7) How do I explain this to Sparty/Bucky on Facebook?

If you're being trolled by someone looking to make a rivalry mark stretch as far as possible, ignore or un-friend this person. Rooting for your kicker to make field goals against their team is not an act that mean you condone horrible actions later found to have been committed by that player. Rooting for maximum PR damage to your rival to the point where you don't even care what the facts represent is as despicable as it is typical of RCMB.

8) How do I explain this to human beings with souls?

The legal system failed, and so did the university until years later when they finalized a policy the White House (i.e. the Education Department) told them to put in place in 2011, because prior to that universities routinely failed their students in this regard and most probably still do.

There's a lot that's unclear, and plenty you should hold the university and its athletic department and its football coach accountable for, even if answers never come. A conspiracy to cover up a rape isn't one of those things.

Also, and I mention this because my friend who worked in SAPAC said it needs to be repeated as much as possible: getting intoxicated impairs your ability to make decisions; it does not forfeit your right to make decisions. If you do get someone who's drunk to do something, and when sober they say they wouldn't have done it, you have made them do something against their will. People sitting around joking about "having sex with drunk chicks" constitutes a rape culture.

9) Brunettes?

It sickens me too. FWIW the shirts were taken down long before we found them to be creepy.

Comments

gbdub

January 31st, 2014 at 6:54 PM ^

Do we know for a fact this is the first expulsion? Out of how many accusations? If they really are going to stand behind FERPA, it's unlikely we know what constitutes an expellable offense.

Obviously they believe they have a preponderance of evidence that Gibbons did something pretty bad. It's fair to note though, that we don't (and probably won't) know exactly what that is. It's possible that what they are pretty sure he did would not be criminal, and it's also possible that what they are pretty sure he did would be criminal but for whatever reason would not be something he could be convicted for.

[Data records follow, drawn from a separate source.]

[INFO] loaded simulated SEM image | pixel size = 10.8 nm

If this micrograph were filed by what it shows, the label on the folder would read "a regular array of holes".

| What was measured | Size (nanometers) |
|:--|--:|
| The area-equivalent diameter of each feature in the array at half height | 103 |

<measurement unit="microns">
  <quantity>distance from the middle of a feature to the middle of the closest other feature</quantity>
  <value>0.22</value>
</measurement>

Basically, it's possible that both the University and the police did the best they could with the information and policies that they had. Both have their reasons for those policies - evidentiary standards are not something you change lightly. I just don't see proof of the motive, or the history, that would lead to a vast coverup conspiracy, or even necessarily a major blunder.

Shorty the Bea…

January 31st, 2014 at 6:43 PM ^

In response to the first comment, Ablauf specifically used the word "could've" met at that time and not "did."  He left himself wiggle room while the athletic department works to get their story straight.

Wolverine In Exile

January 31st, 2014 at 7:11 PM ^

Especially in light of Duke lacrosse, we need to be very careful about assigning "guilt". Gibbons was found in violation of violating a university policy on sexual behavior/assault under a burden of proof that I would argue is less than a civil suit much less a criminal trial. I wholly agree that something sketchy and unseemly occurred, but I'm having a real hard time rectifying the Sandusky like outrage when even the city/county prosecutor didn't even file charges much less go to trial. Taking advantage of a female in a vulnerable situation is reprehensible and with my strict Catholic morals, I find it disgusting and evil. But the wholesale assignment of "guilt" when we will never know the details of the university investigation, deliberations, and defense gibbons may have been allowed to file (if at all) strikes me as worrisome. Do we know if gibbons atoned for his actions? Was he a reformed actor in the 4 years since? I don't know. I wish I did. And I wish that we could know the whole truth, but sadly we probably never will.

gbdub

January 31st, 2014 at 7:12 PM ^

I agree with most of this, and thank you for assembling it, but I think 8 is a bit presumptuous. Even assuming Gibbons et al are fully guilty of everything they are accused of, it doesn't mean the legal system or university "failed". The standards for burden of proof, due process, etc. have been worked out over a long period of time and are always going to be a balancing act between providing justice for victims and protections for the innocent accused. The unfortunate reality in this messed up world is that wherever you draw the line you'll either have acquitted criminals or wrongly convicted or both. This is especially true when you're talking about a criminal act that is (in terms of evidence) often functionally indistinguishable from a totally legal act, except for the consent of both parties. There is no fingerprint dust for consent, sadly.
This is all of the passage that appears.